I’m sitting here watching the lights change from green to yellow and then to red. And I realize I haven’t moved in over 10 minutes. I was paralyzed. My tears could fill an entire ocean, the more I cried the more I couldn’t breathe. The more I thought about how he destroyed me again I wanted to drive off that bridge. I knew better, I knew better then to get involved again. I mean shit that’s how this whole damn book started. As I sat there in my car, gripping the steering wheel, trying to calm myself down from this panic attack I thought back to when I was a kid.
When I was three years old I decided I wanted to be an actress when I grew up. I wanted to be just like Dorothy. I would dance and sing around my house, “follow the yellow brick road,” until my mom couldn’t take it anymore. When I was eight I decided when I grew up I wanted to be a singer just like Britney spears. When I was 12 I remember I was in class and I was writing the most epic comedy thriller of how my classmates all get killed off one by one. Yeah, I had a crazy imagination. My teacher thought I wasn’t paying attention which I wasn’t so he took my paper and decided to read it to the class to embarrass me but what happened next was pure spark. My story had the whole class mesmerized. My teacher was so intrigued by how a 12 year old could write such good stuff. And that was the moment I knew I wanted to be a writer. And as I got older I had other dreams and goals but not one of them was to be weak and powerless. So, when I look back and remember my dreams, my plans, my happiness, this moment of me contemplating driving off a bridge seems almost ridiculous. But the pain that is pouring out of me is almost unbearable.
In that moment my phone rang and who was on the other end of it is someone I like to think saved my life even if she didn’t know it at the time. In my whole 21 years of being on this planet, my friend gave me the best pep talk of all time. My friends don’t ever see me cry, so when she heard me break down almost immediately, she was there for me unlike everyone else. I drove back to my house in complete silence because I knew if I talked or listened to music I would cry again. I ran inside grabbed everything I needed, I got my cat and left and didn’t look back. It was now three in the morning and all I wanted was my mom. No matter how old you get when shit gets rough you’ll always need your mom. As I pulled up to my mom’s house It started to rain. I tried the garage code and it wasn’t working and I didn’t have my key to open the screen to even get to the front door. I called every number to try and wake them up, but nothing. I could feel my panic attack coming back. I could feel tears running down my face. And there I was so close to my family but yet so far away in that moment. I stood there holding my cat in the rain, crying not knowing what to do. I turned around to leave and I heard the door open. It was my mom. She took me in her arms. I couldn’t even talk I just cried hysterically as my breathing was starting to level out. She didn’t ask any questions, she just took me to my room and held me as I cried. This was one of the hardest moments in my life.
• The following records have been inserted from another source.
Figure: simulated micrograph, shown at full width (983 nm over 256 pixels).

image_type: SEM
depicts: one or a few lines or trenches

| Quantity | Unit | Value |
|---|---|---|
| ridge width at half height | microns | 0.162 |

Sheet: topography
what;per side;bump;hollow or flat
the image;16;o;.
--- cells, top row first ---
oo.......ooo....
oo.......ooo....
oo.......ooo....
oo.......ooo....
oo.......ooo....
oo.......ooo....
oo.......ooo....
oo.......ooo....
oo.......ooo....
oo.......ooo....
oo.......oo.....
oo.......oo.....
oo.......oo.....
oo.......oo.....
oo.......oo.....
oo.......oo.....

Days passed and I stayed at my parents house a lot. It was how I learned to heal myself. It was hard but I had Yasmeen and Melissa always there ready with the great inspirational talks. I learned all over again what it felt like to get back to being strong. I learned the importance of being alone and being in a positive atmosphere with people that love you. I learned again the importance of loving yourself first before any guy. After two months I was me again, I was happy, and I felt good. That was the last time I ever let anyone break me. Can we all just sing the baddest girl power Christina Aguilera song because it fits for this part of the story all together now, “Made me learn a little bit faster,made my skin a little bit thicker, makes me that much smarter so thanks for making me a fighter.”
I knew I was back to normal when a very cute firefighter walked in to my place of work to save little baby ducks stuck in a drain. My eyes were glued on him and in that moment Ali was back.